The many late-comers to the screening of Calvary, playing in Cluj in the Eye for an Eye section of films on the theme of revenge, got their own just deserts: they missed one of the festival’s juiciest opening scenes. “I first tasted semen when I was seven years old”, is likely to enter the annals among cinema’s more startling first lines, the more so since it ushers in a bleak, jet-black comedy.
We don’t see the speaker, just the character being addressed: a burly red-headed priest in the confessional. This is Father James, who further gleans from the interview that he has been selected to atone for the paedophile sins of another, unknown priest, long since dead. In spite of — or rather, because of — his innocence, he is to be a sacrificial lamb and slaughtered the following week.
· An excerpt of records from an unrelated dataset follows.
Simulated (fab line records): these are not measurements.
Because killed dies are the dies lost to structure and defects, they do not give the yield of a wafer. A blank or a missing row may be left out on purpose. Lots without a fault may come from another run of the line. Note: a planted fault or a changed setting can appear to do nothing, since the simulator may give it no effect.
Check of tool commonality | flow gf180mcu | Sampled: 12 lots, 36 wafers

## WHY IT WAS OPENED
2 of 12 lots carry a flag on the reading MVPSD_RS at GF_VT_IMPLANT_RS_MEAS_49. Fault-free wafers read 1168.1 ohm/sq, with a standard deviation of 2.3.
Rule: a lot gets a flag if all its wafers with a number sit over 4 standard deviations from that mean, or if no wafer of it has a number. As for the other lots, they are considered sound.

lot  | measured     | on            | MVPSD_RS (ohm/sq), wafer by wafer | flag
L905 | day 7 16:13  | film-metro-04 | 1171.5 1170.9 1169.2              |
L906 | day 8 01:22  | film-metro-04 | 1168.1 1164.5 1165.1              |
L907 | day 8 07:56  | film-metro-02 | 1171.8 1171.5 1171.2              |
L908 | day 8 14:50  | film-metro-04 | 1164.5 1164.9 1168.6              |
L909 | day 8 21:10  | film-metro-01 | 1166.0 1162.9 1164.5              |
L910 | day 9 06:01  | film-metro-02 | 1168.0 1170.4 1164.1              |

The winner of the FIPRESCI prize in Cluj, Calvary was one of the few Eye for an Eye movies not to take the point of view of the avenger. Instead it follows Father James through the next few days as he interacts with the assorted loners, losers and misfits of his parish.
This is a remote, wild and magnificent spot on the west coast of Ireland. But many of its inhabitants are exiled here because of some failure or mistake: a nihistic trader who took the money and ran from Ireland’s boom-and-bust economy, a gay police chief who unwisely spoke out against corruption, an embittered doctor secretly tormented by the memory of a botched operation (it’s implied, though not stated, that he was at fault).
Scripted and directed by John Michael McDonagh, Calvary is a sort of whodunit in a half-hearted way, though many viewers won’t have too much difficulty guessing the killer’s identity. And in any case the film has other questions on its mind.
Unlike the priest in Alfred Hitchcock’s I Confess, Father James isn’t bound by the silence of the confessional but he decides not to report the threat and to embrace his fate, meaningless though it may be. And besides, is he quite so spotless? A widower who found his vocation late in life, he’s a recovering alcoholic with a deeply depressed grown-up daughter whom — like most of his parishioners — he seems powerless to help. He mainly relates to his dog.
Abusive practices within the Irish Catholic church were also the subject of Cluj’s opening film, Stephen Frears’ somewhat glibber Philomena. And yet, while the other men of the cloth in Calvary are shown as shallow and worldly, you could hardly call this film anti-clerical. The chief reason: Father James is played by the magnificent Brendan Gleeson, who also starred in McDonagh’s first film, The Guard, as a corrupt yet somehow likeable cop. Calvary is another masterclass in moral complexity, lending the priest, as he fights to hold on to his faith, a tremendous presence and heft.
Calvary is not a one-man-film, however. Gleeson is framed by a terrific cast including Chris O’Dowd, Aiden Gillen, Kelly Reilly, Dylan Moran, Isaac de Bankolé and David Wilmot. Collectively, their performances build up a composite image of an achingly beautiful, spiritually and financially bankrupt country (McDonagh himself is of Irish descent, with the distance of having been born and raised in England).
Some characters are a little broadly drawn; the film at times nudges perilously close to Oirishness. It was a bizarre decision, too, to have the trader wide-boy character own — and, just for the hell of it, urinate on — Hans Holbein’s The Ambassadors. Presumably the world-famous painting was picked for the honour because of the memento mori at its centre, but many viewers will know full well that it hangs safe and dry in London’s National Gallery.
On the whole, though, the film is impressively nimble at navigating its constant shifts of mood and dramatic register, ending with a kind of melancholy affirmation of grace. McDonagh may have described this, his second film, as Part Two of a ‘glorified suicide trilogy’ but in terms of his future career Calvary itself is very far from a suicide note.